Big changes continue in the way Americans consume television.
In its new Total Audience Report for the fourth quarter of 2014, Nielsen says that 41% of U.S. homes have access to a subscription video-on-demand service like Netflix, up from 36% a year ago.
In homes with streaming services, usage of TV connected technology is nearly 50 minutes greater per day than in a typical TV home.
At the same time, live viewing is down, while delayed viewing rises. And the number of pay-TV subscribers is down while over-the-top services are launched to serve a growing number of broadcast only and broadband only homes.
Changes in viewing behavior have cut into the ratings (and ad revenues) of broadcast and cable networks. Media companies are pushing Nielsen to find more effective ways of measuring viewing on a multiplying number of services and an expanding list of devices. In response Nielsen has set a goal of someday measuring what it calls total audiences.
“Increasing consumer time and attention creates opportunities for content owners. However, economics in digital remain challenging for all but a few. With continued and accelerating fragmentation, the risks and rewards are potentially high, and the ability to stake a claim in the expanding industry pie is central to companies’ growth," said Dounia Turrill, senior VP insights, at Nielsen, who supervised the report. “The landscape has created new competitors—akin to a modern day gold rush—for traditional video and audio, with the emergence of a relatively small number of digital leaders, all of whom are looking not just to compete, but to stake a claim and prosper in that space.”

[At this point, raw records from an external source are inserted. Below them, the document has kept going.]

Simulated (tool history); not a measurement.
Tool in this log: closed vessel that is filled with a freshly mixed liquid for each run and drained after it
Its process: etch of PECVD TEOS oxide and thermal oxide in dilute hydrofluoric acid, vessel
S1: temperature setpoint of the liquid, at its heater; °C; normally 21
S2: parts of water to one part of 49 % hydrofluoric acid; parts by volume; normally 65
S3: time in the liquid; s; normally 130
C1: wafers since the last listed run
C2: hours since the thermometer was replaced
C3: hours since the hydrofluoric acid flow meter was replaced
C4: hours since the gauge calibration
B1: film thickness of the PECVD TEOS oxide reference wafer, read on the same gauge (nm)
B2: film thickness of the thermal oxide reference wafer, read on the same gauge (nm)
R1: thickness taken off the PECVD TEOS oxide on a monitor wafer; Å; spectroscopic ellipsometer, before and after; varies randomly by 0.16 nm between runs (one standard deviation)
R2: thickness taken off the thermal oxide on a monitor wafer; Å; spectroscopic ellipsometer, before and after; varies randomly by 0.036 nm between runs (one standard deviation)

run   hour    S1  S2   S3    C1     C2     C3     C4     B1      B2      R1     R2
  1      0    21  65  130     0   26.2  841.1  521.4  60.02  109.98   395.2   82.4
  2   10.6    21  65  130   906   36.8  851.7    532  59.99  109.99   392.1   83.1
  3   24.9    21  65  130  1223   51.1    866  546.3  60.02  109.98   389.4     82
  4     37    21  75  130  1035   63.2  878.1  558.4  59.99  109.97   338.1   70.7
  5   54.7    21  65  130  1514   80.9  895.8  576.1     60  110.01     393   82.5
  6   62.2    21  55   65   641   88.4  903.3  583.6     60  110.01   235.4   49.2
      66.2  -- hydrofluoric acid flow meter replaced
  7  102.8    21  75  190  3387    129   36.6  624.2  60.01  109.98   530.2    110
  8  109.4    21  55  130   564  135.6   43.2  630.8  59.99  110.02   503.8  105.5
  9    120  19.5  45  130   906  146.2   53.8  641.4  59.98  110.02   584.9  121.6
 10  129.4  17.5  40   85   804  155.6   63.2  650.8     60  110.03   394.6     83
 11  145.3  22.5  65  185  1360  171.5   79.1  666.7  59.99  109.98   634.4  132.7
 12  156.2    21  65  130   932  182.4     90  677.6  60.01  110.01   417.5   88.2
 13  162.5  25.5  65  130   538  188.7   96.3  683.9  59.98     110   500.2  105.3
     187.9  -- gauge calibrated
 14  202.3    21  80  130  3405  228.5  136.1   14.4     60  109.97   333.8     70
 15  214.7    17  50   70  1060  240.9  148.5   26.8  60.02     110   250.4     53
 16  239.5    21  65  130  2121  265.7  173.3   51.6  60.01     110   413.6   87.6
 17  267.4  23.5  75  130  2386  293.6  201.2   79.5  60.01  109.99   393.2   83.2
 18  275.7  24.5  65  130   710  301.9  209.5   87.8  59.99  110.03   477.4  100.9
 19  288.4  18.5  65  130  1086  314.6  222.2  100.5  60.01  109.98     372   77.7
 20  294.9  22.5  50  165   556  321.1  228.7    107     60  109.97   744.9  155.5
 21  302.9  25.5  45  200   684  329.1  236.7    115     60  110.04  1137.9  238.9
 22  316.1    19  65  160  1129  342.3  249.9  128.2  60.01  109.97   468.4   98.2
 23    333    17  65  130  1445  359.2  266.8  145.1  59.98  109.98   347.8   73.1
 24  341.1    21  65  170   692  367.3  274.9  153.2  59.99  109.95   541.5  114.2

Turrill said “it will be measurement that holds a key to enabling true understanding of this audience behavior (in real-time) to inform dynamic content and advertising in an ever-fragmenting media world. Accordingly, to do so, audience measurement will transform dramatically to capture and accurately value the ‘total audience.’”
In the report Nielsen says the amount of time spent per day by adults watching live TV fell to 4 hours and 51 seconds in the fourth quarter, down from 5:04 a year ago and 5:10 in the fourth quarter of 2012. Time-shifted viewing rose to 33 minutes from 32 minutes a year ago and 27 minutes in 2012.
Pay TV households fell to 100.8 million from 102.8 million. Wired cable homes fell to 53.1 million from 55.7 million. Telco homes rose to 13 million from 12 million, satellite homes dipped to 34.7 million from 35.1 million.
The number of broadcast-only homes rose to 12.3 million from 11.3 million. Broadband-only homes more than doubled to 3 million from 1.3 million.
The number of homes with broadcast-only TV access and broadband rose to 6.2 million from 5.6 million and the number of cable homes with broadband access fell to 78.8 million from 79.1 million.
The percentage of homes with a DVR was unchanged at 49%, while the number of homes with SVOD rose to 41% from 36%. The number of homes with a tablet rose to 48% from 36% and the number of homes with enabled smart TVs rose to 14%.
"While we see that this time and attention continues to grow—across devices and services—it also has progressively shifted from live viewing to on-demand consumption with broad-reaching implications,” Turrill said.
“U.S. consumers are adding time to their media day and making time to connect with their favorite content, no matter where it exists. They have the ability to port content—both video content and audio content. Devices and services that enable on-demand access to content, subscription-on-demand services that deliver programming content as well as audio content, are growing by leaps and bounds,” she said.